What Web Developers Can Learn from Assembly

300px-Half-adder.svgLearning assembly can provide a significant benefit for web developers. I recently began learning and programming assembly for the x86 processors. This is more of a refresher, since I had learned some assembly on the university VAX.  I consider learning to program in assembly some of the most important knowledge I have learned. Assembly programming taught me about how programs are processed, how memory allocated and used, and better understanding of modern computer architecture. These skills may not be directly applicable in high level languages, but it does allow us to understand the big picture.

Programming in assembly requires you to think in bits and bytes. You must allocate your own memory. You have to move data into registers and directly perform arithmetic and logical operations on bits and bytes of data, rather than just defining a for each loop and iterating through objects. Using assembly is in effect directly telling the processor which instructions to execute on which data. You learn how to do the heavy lifting rather than having a high level language do it for you.

Assembly programming can help shore up your knowledge of existing languages. One area where assembly is very effective is understanding memory management. Even though memory management is now handled by modern language with garbage collectors. In assembly we have to explicitly define how much memory we need. We may define 64 bytes for an array, rather than just defining a variable for a list and initializing the object without ever knowing how big that list is. Understanding how memory is allocated can help us minimize the overall foot print of all of our applications and be more efficient.

Beyond this experience with assembly allows you to experience how processing happens. How expensive it is to move things to and from memory and processor. How expensive and slow accessing non memory data such as disk or network resources. It gives you a better feel for bottlenecks in applications. This knowledge becomes extremely valuable when optimizing applications, and understanding how and when to make time and space trade offs.
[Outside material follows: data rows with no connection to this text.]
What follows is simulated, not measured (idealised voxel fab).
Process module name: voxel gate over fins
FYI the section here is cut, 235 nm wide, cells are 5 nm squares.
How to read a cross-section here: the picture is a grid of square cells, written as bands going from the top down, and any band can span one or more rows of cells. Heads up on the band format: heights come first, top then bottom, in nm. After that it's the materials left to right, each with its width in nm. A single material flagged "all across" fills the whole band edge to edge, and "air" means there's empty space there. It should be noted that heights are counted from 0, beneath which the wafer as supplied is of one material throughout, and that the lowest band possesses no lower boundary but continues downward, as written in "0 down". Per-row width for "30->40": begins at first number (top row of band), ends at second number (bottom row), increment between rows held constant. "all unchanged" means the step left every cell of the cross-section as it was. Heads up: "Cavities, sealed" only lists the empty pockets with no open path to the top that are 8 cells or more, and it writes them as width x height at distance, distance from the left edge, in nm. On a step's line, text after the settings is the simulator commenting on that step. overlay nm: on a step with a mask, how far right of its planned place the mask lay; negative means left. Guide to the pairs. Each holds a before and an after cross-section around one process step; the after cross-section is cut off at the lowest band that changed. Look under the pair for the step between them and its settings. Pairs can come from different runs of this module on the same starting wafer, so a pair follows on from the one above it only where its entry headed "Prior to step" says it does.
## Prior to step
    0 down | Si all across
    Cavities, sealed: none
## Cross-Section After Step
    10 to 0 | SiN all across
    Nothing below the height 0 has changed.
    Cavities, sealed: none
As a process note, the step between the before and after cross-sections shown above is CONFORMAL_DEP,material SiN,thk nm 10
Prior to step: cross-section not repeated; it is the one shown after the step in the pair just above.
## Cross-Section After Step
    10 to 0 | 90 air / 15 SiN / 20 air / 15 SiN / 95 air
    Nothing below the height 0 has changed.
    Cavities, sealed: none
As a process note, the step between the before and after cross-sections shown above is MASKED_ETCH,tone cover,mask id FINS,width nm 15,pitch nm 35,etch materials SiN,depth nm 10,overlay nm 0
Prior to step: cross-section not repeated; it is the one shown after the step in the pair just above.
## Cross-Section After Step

Overall assembly programming showed me the whole picture of programming from typing in code, compiling the code, and finally running an executable.  This solidified many of the concepts I had learned, how algorithms work and why some are orders of magnitude more efficient, and how data structures are allocated and processed.  These higher level concepts directly improved my knowledge of programming in high level languages, and allowed me to make wiser technical decisions because of it.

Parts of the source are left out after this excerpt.